I don't mean this sarcastically at all, I am genuinely curious about what you said, as you seem to know a lot more than I do, please clarify if I am wrong.
Hey, it seems
you would know more than I do! You modded The Witcher 3? You mod videogames! That's already an Awesome™ skill tier to have.
My field is not videogames programming so I don't really know the specifics of how things are done in the industry, buy my fields
do are computer systems analysis and integration, so I was taught the thought and the tools behind how to make systems work, work correctly and work fast.
(Basically my job description is to tell my coworkers "you shouldn't do / have done that" but people seem to not like it when I put it that way)
Come to your points:
I'm no animator, but from my limited experience/understanding. wouldn't it just be a matter of adjusting the coordinates of the particle nodes to match those of the camera?
The camera moves statically during attacks meaning that their location is not a dynamic variable within the engine, rather it is simply unique to every Pokémon. Therefore, it does not seem like a hardware or labor restrictive problem.
If the attack animations are hardprints (ie.: solid animations without handleable nodes), that might serve a good base, since at most you only need to move the model of the Pokémon within the scenario to find a good fit, assuming there is one.
Unfortunately the problem of calculating and storing the necessary adjustments per user per target is costlier on aggregated time (and processing) than the alternative of eg.: zooming the camera out to a distance where the mismatch is not noticeable, and since the net effect of that simplest solution is that both Pokémon would look smaller and/or less focused during the attack, I guess it was tested and deemed not worth the shot... let's remember the 3DS has an impressive resolution of 240p; that's less than the original Play Station Portable and
much less than the SNES's advanced resolution modes.
The Switch, on the other hand, should have no excuse wrt the ability to stretch, compose or transform animations, or retrace the camera and test obstructions in 3D, so in this console even if the animations were hardprints the issue should be easily solvable, even by preoptimizing and storing the precomputed paths and tuples on disk.
In the end, however, I should be the one defering to you for an analysis of the feasibility of any of those implementations.
Based on my experience modding The Witcher 3, that game has far more unique animations, and a fully user controlled 3D camera as well, and this all from a studio with far fewer potential resources than GF. From a hardware perspective, the 3DS is capable than far, far more than what the Pokémon games utilize, and the switch even more so.
I've heard a number of times the argument that in theory GF should be a studio with unlimited resources - I mean, Pokémon does literally print money. I'm not sure how true that is but certainly the hiring process in GF has resulted in a set of workers that either don't have the time or are simply not capable of performing basic optimization analysis on the hardware implementation that they could take advantage of.

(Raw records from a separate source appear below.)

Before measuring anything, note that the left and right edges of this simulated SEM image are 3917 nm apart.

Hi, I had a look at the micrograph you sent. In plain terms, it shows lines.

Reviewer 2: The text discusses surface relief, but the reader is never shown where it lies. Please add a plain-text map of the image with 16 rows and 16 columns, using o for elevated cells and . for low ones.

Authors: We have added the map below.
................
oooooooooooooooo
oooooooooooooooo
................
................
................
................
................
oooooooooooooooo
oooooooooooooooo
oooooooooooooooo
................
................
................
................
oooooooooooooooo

At the same time however, I wouldn't sell the abilities of the 3DS too high. In terms of pure execution capability it is a console less powerful than the N64 and the Play Station Portable, and the hardware comes already gimped in a number of ways including a too low baseline for the second processor, no direct USB data bus, horribad filesystem for on-card storage (the same as Windows 95!), and an inefficient data bus for the touchscreen.
As a relevant data point: when the homebrew scene for the 3DS was still growing the beard, there was a long time during which
playable speed SNES emulation was thought to be impossible even by the people who had implemented other similar emulators before, and even today AFAIK there is only one emulator offering at or above native playable speed. While I don't have that much understanding I'd surmise much of the limitations were due to GPU processing and rendering. Meanwhile both SSE2-tier desktops and the PSP have enjoyed near-native playable speed N64 emulation for a while.